2. trans- This isomer is trans because the (en) groups are on opposite sides of the central ion. They are on the same axis in three-dimensional space.
2.
1. This complex has one trans isomer because (en) lies on the same axes:
2. This complex has two cis isomers. They are both chiral because they are both non-superimposable. They are both cis because (en) lies on different axes:
3. cis and trans isomers possible.
4. No isomers because it has a line of symmetry and all ligands are the same.
5.
1. The complex is square planar so it has no optical isomers.
2. Trans because the ligands are on the same axes:
3. Cis because the ligands are on opposite axes:
Q12.3.18
For the reaction A⟶B+CA⟶B+C, the following data were obtained at 30 °C:
| [A] (M) | 0.230 | 0.356 | 0.557 |
|---|---|---|---|
| Rate (mol/L/s) | 4.17 × 10−4 | 9.99 × 10−4 | 2.44 × 10−3 |
- What is the order of the reaction with respect to [A], and what is the rate equation?
- What is the rate constant?
a)
1) Choose 2 points from data set:
(.230, 4.17E-4), (.557, 2.44E-3)
2) Set up ratio of concentrations with an unknown exponent equal to ratio of corresponding rates:$$(\frac{0.557}{0.230})^x=(\frac{2.44\times10^{-3}}{4.17\times10^{-4}})$$
3) Take log of both sides and solve for x which is equal to the order of the reaction with respect to A. $$x=\frac{\log(\frac{2.44\times10^{-3}}{4.17\times10^{-4}})}{\log\frac{0.557}{0.230}}$$
x = 2
b) Since we know that the order of the reaction with respect to A is second order, the corresponding rate law equation is: r = k [A]2.
We can then pick any of the three provided trials from the data to solve for k by plugging in the rate and concentration of A:$$4.17\times10^{-4}=k\times[.23]^2$$
For Trial 1 data used here, k = 7.88E-3
Q12.6.9
Consider the reaction
CH4 + Cl2 → CH3Cl + HCl (occurs under light)

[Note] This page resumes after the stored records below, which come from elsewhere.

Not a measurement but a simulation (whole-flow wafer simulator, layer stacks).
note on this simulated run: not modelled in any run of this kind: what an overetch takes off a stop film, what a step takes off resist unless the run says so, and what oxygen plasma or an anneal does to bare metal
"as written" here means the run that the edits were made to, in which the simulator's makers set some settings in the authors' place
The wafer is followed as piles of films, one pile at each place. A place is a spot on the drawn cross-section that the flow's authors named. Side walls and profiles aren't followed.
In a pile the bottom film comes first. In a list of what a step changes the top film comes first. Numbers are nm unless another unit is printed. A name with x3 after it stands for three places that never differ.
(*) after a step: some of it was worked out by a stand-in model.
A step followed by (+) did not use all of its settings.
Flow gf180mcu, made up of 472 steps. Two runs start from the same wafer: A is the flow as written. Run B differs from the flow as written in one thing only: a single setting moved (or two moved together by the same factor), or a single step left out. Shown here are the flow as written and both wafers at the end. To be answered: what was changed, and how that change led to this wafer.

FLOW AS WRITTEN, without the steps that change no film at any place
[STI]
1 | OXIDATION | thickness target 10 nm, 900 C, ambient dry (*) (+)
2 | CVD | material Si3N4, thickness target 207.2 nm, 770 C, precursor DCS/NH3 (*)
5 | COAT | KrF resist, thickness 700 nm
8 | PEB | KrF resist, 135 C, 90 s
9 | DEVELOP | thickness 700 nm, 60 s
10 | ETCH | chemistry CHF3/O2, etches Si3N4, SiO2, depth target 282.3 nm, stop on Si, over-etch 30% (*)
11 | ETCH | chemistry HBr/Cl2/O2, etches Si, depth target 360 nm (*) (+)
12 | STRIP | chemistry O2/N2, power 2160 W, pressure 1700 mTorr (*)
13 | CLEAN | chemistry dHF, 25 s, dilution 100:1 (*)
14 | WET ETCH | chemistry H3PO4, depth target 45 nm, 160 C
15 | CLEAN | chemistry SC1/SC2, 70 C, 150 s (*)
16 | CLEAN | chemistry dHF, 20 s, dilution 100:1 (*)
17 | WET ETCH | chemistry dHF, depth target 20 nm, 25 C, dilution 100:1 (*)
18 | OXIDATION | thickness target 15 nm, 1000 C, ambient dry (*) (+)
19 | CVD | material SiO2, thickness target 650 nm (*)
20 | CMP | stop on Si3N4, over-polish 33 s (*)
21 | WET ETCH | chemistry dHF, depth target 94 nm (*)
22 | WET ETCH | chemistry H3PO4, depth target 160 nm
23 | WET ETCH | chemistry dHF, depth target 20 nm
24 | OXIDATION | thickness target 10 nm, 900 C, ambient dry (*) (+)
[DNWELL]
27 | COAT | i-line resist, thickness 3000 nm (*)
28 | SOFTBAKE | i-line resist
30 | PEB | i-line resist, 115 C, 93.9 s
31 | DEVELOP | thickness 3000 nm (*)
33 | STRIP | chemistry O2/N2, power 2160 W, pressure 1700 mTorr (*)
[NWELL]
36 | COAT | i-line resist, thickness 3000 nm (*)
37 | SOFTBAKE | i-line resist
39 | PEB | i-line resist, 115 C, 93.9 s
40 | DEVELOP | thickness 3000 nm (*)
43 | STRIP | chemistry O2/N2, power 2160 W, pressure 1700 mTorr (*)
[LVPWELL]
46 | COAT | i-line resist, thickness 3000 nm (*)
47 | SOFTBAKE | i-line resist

The mechanism is a chain reaction involving Cl atoms and CH3 radicals. Which of the following steps does not terminate this chain reaction?
- CH3 + Cl → CH3CI
- CH3 + HCl → CH4 + Cl
- CH3 + CH3 → C2H2
- Cl + Cl → Cl2
S12.6.9
Number 3 because C2H2 is a potential intermediate and is not listed in the original equation.
Q21.4.21
A sample of rock was found to contain 8.23 mg of rubidium-87 and 0.47 mg of strontium-87.
- Calculate the age of the rock if the half-life of the decay of rubidium by β emission is 4.7 × 1010 y.
- If some$$Sr_{38}^{37}$$was initially present in the rock, would the rock be younger, older, or the same age as the age calculated in (a)? Explain your answer.
a)
1) solve for decay constant:$$\lambda=\frac{ln(2)}{t_{1/2}}\rightarrow\frac{ln(2)}{4.7\times10^{10}}=1.47\times10^{-11}yr^{-1}$$
2) One mole of rubidium decomposed per mole of strontium produced.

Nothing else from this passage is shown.